To most Americans, history goes back hundreds of years. What occurred before the founding of the United States? Who knows? And does it really matter?
Residents of England take a longer view. Histories extend not just hundreds of years into the past, but thousands. Take Blythburgh in the county of Suffolk for example. The local church, Holy Trinity, has stood for over a thousand years. It has survived the ravages of war, the weather, and changes of religious beliefs that have stripped many East Anglian churches of great portions of their history.
Once, it even survived an attack by a savage, ghostly animal.
The first documented sighting of the Black Shuck occurred in the twelfth century, perhaps around the time Holy Trinity was built. Four centuries later, in 1577, locals reported that the satanic dog broke through the front door during a worship service. Within sight of the entire congregation, the Black Shuck killed a man and a boy. So ferocious was its attack that the church steeple collapsed.
Naturally, today's more scientific minds, who seek to discredit the supernatural, claim a storm hit the area, and lightning struck the steeple. Who are you going to believe? An entire congregation who witnessed the tragedy, or modern revisionists?

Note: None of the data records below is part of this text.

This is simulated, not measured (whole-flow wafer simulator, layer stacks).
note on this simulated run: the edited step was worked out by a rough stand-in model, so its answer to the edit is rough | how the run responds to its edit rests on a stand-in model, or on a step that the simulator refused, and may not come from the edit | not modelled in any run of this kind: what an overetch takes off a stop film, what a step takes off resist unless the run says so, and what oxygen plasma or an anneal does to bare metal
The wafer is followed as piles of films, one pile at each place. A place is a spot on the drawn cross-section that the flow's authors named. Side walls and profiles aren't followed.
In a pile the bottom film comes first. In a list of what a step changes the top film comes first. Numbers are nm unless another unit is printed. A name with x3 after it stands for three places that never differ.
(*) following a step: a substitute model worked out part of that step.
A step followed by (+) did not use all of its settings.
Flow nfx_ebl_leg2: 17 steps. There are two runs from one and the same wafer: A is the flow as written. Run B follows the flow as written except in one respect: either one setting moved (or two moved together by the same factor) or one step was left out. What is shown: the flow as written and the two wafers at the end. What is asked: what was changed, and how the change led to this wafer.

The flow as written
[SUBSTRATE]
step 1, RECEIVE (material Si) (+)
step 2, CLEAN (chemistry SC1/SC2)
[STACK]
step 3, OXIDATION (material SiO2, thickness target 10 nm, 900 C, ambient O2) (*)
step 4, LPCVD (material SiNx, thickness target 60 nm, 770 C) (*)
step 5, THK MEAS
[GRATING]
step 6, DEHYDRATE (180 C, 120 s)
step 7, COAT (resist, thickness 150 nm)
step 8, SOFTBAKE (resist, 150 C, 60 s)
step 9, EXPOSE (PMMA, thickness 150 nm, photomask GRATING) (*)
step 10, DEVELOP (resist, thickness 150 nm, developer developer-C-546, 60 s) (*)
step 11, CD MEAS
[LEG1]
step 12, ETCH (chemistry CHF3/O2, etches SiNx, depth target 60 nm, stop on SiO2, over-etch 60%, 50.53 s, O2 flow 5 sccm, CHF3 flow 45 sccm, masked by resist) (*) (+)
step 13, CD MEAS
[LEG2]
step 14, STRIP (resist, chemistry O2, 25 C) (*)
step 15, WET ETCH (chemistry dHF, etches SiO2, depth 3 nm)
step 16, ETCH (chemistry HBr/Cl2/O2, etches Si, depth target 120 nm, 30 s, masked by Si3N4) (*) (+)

Countless stories have been lost to time. Yet the exploits of Sherlock Holmes endure forever. Foremost of those is The Hound of the Baskervilles. Could some of its timeless allure be due to the legendary Black Shuck, a spectral creature that haunted the Norfolk and Suffolk counties of East Anglia, as well as Dartmoor and more distant reaches of the British Isles?
Two things we know for certain. Arthur Conan Doyle, who wrote The Hound of the Baskervilles, became an ardent spiritualist in his later years. And Holy Trinity Church in Blythburgh, England, no longer has a steeple.